Notes · Dissecting Real Systems

growing

A Little Uncertainty Buys a Lot of Space

Bloom filters trade a small chance of being wrong for an enormous saving in memory — a bargain storage engines take and build systems, so far, refuse.

Yesudeep Jose Mangalapilly

Published 7 days ago · Updated yesterday · 12 min read

probabilistic-data-structures, bloom-filters, build-systems, content-addressing, dissecting-systems

Analysis of the paradigm problem demonstrates that allowing a small number of test messages to be falsely identified as members of the given set will permit a much smaller hash area to be used without increasing reject time.

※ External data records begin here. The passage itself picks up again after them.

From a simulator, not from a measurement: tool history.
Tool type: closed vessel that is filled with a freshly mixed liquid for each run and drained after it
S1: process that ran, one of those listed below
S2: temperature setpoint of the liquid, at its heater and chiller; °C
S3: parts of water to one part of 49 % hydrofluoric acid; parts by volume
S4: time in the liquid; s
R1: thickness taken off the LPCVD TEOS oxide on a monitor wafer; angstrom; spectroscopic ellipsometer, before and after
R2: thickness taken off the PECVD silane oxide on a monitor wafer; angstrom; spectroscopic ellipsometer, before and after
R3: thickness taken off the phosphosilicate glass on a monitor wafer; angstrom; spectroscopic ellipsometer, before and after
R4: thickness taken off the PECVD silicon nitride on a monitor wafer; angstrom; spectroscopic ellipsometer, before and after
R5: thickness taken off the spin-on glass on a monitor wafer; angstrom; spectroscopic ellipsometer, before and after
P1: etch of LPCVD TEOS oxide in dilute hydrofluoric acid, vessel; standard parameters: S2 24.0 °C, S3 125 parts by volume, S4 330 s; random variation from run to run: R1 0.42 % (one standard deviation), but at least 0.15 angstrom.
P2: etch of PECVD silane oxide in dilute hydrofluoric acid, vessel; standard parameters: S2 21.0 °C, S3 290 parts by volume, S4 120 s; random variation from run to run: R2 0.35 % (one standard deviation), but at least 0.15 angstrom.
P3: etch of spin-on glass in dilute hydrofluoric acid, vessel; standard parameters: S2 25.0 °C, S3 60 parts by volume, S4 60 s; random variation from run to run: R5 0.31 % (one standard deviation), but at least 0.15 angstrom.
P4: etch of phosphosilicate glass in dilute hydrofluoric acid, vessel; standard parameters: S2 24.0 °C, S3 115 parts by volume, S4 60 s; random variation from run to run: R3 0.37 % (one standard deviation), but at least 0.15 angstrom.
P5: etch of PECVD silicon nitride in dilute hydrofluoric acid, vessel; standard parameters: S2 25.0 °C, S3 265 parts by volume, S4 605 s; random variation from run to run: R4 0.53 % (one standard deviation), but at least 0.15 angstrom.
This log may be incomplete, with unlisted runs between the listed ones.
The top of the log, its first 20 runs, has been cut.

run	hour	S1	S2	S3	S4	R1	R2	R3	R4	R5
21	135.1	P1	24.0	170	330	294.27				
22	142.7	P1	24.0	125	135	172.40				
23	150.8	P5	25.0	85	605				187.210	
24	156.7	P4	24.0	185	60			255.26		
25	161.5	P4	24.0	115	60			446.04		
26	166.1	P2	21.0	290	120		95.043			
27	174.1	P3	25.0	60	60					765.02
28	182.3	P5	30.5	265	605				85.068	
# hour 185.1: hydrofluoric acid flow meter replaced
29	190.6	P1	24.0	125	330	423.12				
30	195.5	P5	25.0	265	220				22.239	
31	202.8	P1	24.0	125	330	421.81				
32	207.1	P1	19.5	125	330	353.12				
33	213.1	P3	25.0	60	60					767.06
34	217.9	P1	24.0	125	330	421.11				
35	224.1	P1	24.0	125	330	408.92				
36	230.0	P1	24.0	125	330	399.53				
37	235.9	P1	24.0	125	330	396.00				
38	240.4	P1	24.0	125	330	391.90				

— Burton H. Bloom, "Space/Time Trade-offs in Hash Coding with Allowable Errors," CACM 13(7), 1970

Cite this

APA

Mangalapilly, Y. J. (2026, June). A Little Uncertainty Buys a Lot of Space. Saṃhitā Notes. https://yesudeep.com/blog/a-little-uncertainty-buys-a-lot-of-space/

BibTeX

@online{mangalapilly2026a,
          author  = {Yesudeep Jose Mangalapilly},
          title   = {A Little Uncertainty Buys a Lot of Space},
          journal = {Sa\d{m}hit\=a Notes},
          year    = {2026},
          month   = {June},
          url     = {https://yesudeep.com/blog/a-little-uncertainty-buys-a-lot-of-space/},
          urldate = {2026-07-02},
        }

Plain

Yesudeep Jose Mangalapilly. “A Little Uncertainty Buys a Lot of Space.” Saṃhitā Notes, 2026. https://yesudeep.com/blog/a-little-uncertainty-buys-a-lot-of-space/.

RIS

TY  - ELEC
        AU  - Mangalapilly, Yesudeep Jose
        TI  - A Little Uncertainty Buys a Lot of Space
        T2  - Saṃhitā Notes
        PY  - 2026
        UR  - https://yesudeep.com/blog/a-little-uncertainty-buys-a-lot-of-space/
        Y2  - 2026-07-02
        ER  -

A forward-looking coda to the build-systems series. Everything before this insisted on exact answers: a content hash is an identity, a Merkle root names a tree, FindMissingBlobs tells you precisely what's absent. This piece asks what happens if you give up exactness on purpose. By the end you'll understand how a Bloom filter works, why storage engines lean on it everywhere, why build systems deliberately don't, and where — if anywhere — a little uncertainty might still pay.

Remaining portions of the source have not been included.